We’re preparing to migrate our current two-server architecture to two new servers, and I would like to make the wisest possible decision in how we utilize these machines.
Our current setup has evolved piecemeal, without much planning for the future, and IMO has inefficient deployment of server-side resources–i.e. two systems, each running Postgres, Geoserver, and Drupal. One of them has a MySQL instance feeding its Drupal site, and the other has a Tilestache/Mapnik render stack in addition to a running, but unused Geoserver instance. Since both systems render the same underlying GIS data, all of our ETL tasks are duplicated, with the only difference between them being the geometry’s coordinate system ..I know. 🙂
Some notes on the I/O demands. Both of the Drupal sites are low-pressure homepages with very little write/insert activity. I would characterize the overall demand on both databases as read-intensive. (In fact, two tables are so read-intensive I would like to cache them in RAM if it’s possible.) We do have one insert API, though, that collects data on app usage patterns–for example, a session id is created when our single page app initially loads, then some subsequent interaction is logged, like layers being turned on/off, the measuring of an in-map feature, the type and location of features “clicked” by the user, etc. It makes about 15k inserts on a typical day but needs to handle up to 50k inserts/day based on some of the max counts when grouped by day. However these tables are only used in-house and are infrequently queried. Finally, I expect the tile-rendering itself is probably disk write-intensive.
For obvious reasons I don’t want to duplicate our current architecture. My primary goal is to have a single spatial database using geometry types of the same coordinate system in order to simplify our ETL.

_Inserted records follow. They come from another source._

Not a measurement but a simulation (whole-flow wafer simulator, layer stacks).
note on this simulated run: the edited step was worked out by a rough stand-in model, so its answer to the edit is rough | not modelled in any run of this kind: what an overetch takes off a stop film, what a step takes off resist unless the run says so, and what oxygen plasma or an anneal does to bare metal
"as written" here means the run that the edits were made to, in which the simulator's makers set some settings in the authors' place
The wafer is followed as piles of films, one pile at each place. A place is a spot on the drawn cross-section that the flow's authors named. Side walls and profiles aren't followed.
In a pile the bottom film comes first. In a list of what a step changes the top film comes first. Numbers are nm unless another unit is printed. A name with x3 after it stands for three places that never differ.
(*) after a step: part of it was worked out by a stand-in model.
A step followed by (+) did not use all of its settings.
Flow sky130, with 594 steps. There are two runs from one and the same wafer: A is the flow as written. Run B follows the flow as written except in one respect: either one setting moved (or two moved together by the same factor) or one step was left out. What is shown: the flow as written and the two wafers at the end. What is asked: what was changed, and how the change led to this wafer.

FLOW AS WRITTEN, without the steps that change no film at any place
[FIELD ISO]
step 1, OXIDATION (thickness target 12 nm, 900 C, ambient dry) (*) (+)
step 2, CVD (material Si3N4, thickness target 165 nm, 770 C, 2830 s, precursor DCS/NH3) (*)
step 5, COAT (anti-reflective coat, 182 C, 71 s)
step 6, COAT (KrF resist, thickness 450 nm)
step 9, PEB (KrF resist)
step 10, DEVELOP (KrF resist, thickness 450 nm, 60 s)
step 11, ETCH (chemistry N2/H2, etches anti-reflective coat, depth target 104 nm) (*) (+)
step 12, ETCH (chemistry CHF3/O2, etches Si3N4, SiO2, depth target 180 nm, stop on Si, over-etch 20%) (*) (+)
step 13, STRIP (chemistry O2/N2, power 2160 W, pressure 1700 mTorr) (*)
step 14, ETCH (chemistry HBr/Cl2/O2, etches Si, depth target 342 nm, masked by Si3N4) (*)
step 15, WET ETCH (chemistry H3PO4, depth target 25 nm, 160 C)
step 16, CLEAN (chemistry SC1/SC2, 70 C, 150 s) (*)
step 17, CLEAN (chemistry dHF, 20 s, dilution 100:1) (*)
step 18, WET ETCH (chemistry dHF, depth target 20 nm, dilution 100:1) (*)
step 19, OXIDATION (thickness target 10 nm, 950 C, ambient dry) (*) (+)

So my main question is whether it is better to have all the data served from one machine configured and tuned as a stand-alone database? And whether the tile rendering software will perform better on the same system as that database, or if the renderers should be installed to the other system, which will run the web server (Apache). Worth mentioning: Geoserver and Tilestache have to be configured to handle web requests forwarded through Apache, Geoserver being on Tomcat::8080, and Tilestache using mod_python.
If we use a distributed database architecture, my concern is that THE WIRE between the two servers will be the chokepoint, especially considering that the tile renderers will be making very frequent requests for geometry collections, which are a heavy data type. Of course I would also appreciate any other insights into the best architecture.